Hacker News new | past | comments | ask | show | jobs | submit login

I'm posting this as a top-level comment, but it's really a reply to the discussion downthread about compilers being able to work magic if we let them. Better still, why not help them?

Something I took for granted for the longest time about Haskell (which remains the only language I know of with the feature) is the ability to write user-defined "rewrite rules". You can say, "okay, GHC, I know for a fact that if I use these functions in such-and-such way, you can replace it by this instead".

  {-# RULES 
    foo x (bar x) =  
    superOptimizedFooBar x 
A rule like this would be based on the programmer's knowledge of FooBar theory, which tells her that such an equality holds. The compiler hasn't studied lax monoidal FooBaroids and cannot be expected to infer this on its own. :)

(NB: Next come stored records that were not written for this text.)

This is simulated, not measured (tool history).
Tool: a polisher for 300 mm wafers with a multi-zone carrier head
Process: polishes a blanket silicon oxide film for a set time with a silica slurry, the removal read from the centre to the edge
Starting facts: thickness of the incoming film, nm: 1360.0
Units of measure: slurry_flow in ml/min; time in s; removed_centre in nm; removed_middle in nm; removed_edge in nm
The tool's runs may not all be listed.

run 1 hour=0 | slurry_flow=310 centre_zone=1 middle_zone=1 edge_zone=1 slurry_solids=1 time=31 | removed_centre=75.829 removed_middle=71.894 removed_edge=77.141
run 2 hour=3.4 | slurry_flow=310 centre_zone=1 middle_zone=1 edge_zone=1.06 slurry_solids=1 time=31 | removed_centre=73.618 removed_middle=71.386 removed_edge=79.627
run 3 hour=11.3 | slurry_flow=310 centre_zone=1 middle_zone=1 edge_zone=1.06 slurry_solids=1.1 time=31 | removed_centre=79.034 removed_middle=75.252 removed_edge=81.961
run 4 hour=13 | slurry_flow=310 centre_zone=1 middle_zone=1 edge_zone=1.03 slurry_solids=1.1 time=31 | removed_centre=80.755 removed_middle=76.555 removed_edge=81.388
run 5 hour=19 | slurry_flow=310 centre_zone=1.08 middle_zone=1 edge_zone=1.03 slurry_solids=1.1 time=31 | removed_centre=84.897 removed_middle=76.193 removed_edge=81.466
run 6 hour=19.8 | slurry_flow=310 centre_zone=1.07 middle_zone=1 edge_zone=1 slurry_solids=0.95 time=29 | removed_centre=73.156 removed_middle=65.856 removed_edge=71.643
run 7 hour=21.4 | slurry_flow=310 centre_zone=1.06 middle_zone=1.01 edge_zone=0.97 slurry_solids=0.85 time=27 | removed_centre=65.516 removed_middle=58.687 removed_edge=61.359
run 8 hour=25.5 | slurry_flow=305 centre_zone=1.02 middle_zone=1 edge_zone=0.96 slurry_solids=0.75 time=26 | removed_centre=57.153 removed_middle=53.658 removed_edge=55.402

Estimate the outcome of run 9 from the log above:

Now, anywhere a user of this code writes something like

  foo [1,2,3] (bar [1,2,3])
the compiler will substitute

  superOptimizedFooBar [1,2,3]
in its place. This is a nice way to bring the compiler "closer" to the programmer, and allow the library author to integrate domain-specific knowledge into the compiler's optimizations.

You can also "specialize" by using faster implementations in certain cases. For example,

  timesFour :: Num a => a -> a
  timesFour = a + a + a + a

  timesFourInt :: Int -> Int
  timesFourInt x 
    = rightShift x 2

  {-# RULES
      timesFour :: Int -> Int
    = timesFourInt
If you call timesFour on a double, it will use addition (ha!) but using it on an Int uses bitshifting instead because this rule fires.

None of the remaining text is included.